Photo: Ralf Steinberger/Flickr CC

Paperlogix is a yet another document scanner app for iPhone and iPad, but it has one big feature that really makes it stand out. Like all the other decent scanner apps, it uses the iPhone’s camera to capture scans, and then processes them, removing the background, squaring off your wonky framing, and rendering text in crisp black and white.

But Paperlogix goes one better. It can read your scans, and then file those scans based on what it finds. So, for instance, you could have it automatically file all your grocery receipts in one folder, or send all invoices to your accountant, all without doing any of the work yourself. It’s pretty neat stuff.

Standard features

Paperlogix not only scans your paper, it reads it and files it too.
Paperlogix not only scans your paper, it reads it and files it too.
Photo: Onloft

Paperlogix does all the regular scanning tasks. It automatically detects the edges of any paper you point the camera at, then processes the images into B&W, grayscale, or color, depending on the type of document you’ve scanned. You can make multi-page scans, which are compiled into a single PDF, and you can merging and manage documents and pages.

Then, the app performs OCR, or optical character recognition, on the scan, turning any scanned text into readable text, in any of 16 languages. From there, you can share scans or text in the usual ways. But then comes the neat part.

Standout features

Tags, folders, automation, it's all here.
Tags, folders, automation, it’s all here.
Photo: Onloft

Scanning with the iPhone is way easier than scanning with a big old flatbed or sheet-feeding scanner, but filing those scans is just as annoying. Paperlogix takes care of that for you, although you need to get things set up first.

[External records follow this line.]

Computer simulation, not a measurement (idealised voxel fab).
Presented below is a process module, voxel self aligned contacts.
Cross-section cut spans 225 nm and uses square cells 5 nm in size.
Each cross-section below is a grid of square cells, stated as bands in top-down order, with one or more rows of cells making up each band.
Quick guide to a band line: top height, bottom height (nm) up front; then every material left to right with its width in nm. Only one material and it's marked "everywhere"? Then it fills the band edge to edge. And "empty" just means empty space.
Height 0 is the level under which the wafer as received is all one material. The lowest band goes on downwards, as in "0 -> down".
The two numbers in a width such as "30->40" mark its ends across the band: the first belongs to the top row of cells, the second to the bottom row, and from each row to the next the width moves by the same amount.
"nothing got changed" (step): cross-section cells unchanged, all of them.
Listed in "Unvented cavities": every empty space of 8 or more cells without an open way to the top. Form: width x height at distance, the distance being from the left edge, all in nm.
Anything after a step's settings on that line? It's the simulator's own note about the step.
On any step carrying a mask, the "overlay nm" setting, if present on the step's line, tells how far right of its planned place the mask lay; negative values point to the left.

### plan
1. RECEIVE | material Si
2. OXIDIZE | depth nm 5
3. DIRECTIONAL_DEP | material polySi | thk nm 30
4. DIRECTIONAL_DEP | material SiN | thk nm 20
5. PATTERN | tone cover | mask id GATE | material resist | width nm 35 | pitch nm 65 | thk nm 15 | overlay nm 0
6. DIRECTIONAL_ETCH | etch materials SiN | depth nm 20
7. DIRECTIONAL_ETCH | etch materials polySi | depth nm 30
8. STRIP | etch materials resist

First, you can file things yourself using folder, and/or colored tags. You can also move your scans around in iOS 11 using drag-and-drop, so even if you file stuff manually, it should be easy. But the real clever trick is when you create some workflows to automate this filing. Paperlogix can read the text inside a scan and use that as a trigger.

For instance, you could have it scan for mentions of coffee — espresso, americano, tall hippie yogi mocha-chino latte, that kind of thing — and have it tag any receipt containing these items. Or you could have it automatically tag receipts by the store you got them from.

You can also build these rules into workflows, which can be super powerful. You can apply tags, choose where to upload a file, compose emails, save the scans to your Photos app, and more. So, a scanned invoice from a client could automatically be recognized, tagged, and uploaded to a Dropbox folder shared with your accountant, for example. And this would happen without you having to do anything other than scan the document.

Paperlogix is a personal assistant

The app is pretty neat, and fairly straightforward. If all you want to do is scan documents, then you should stick with the built-in Notes app, which — since iOS 11 — can scan and process photos of paper documents. But for power users, Paperlogix is fantastic. There are a few oddities: You can’t drag a scanned file onto the tag list to apply a tag, for example, but you can drag the file, then open a tag, then drop it into that tag’s window.

The worst part of Paperlogix is that it stores all your scans inside the app itself. It doesn’t use iCloud Drive, and it doesn’t make its storage available as a folder in the Files app. Getting files out is as easy as dragging and dropping on another app, but I’d still rather be able to see then in Files. iCloud Drive would also put scans in sync between iPhone and iPad.

Other than that, Paperlogix is great. And it’s just $3.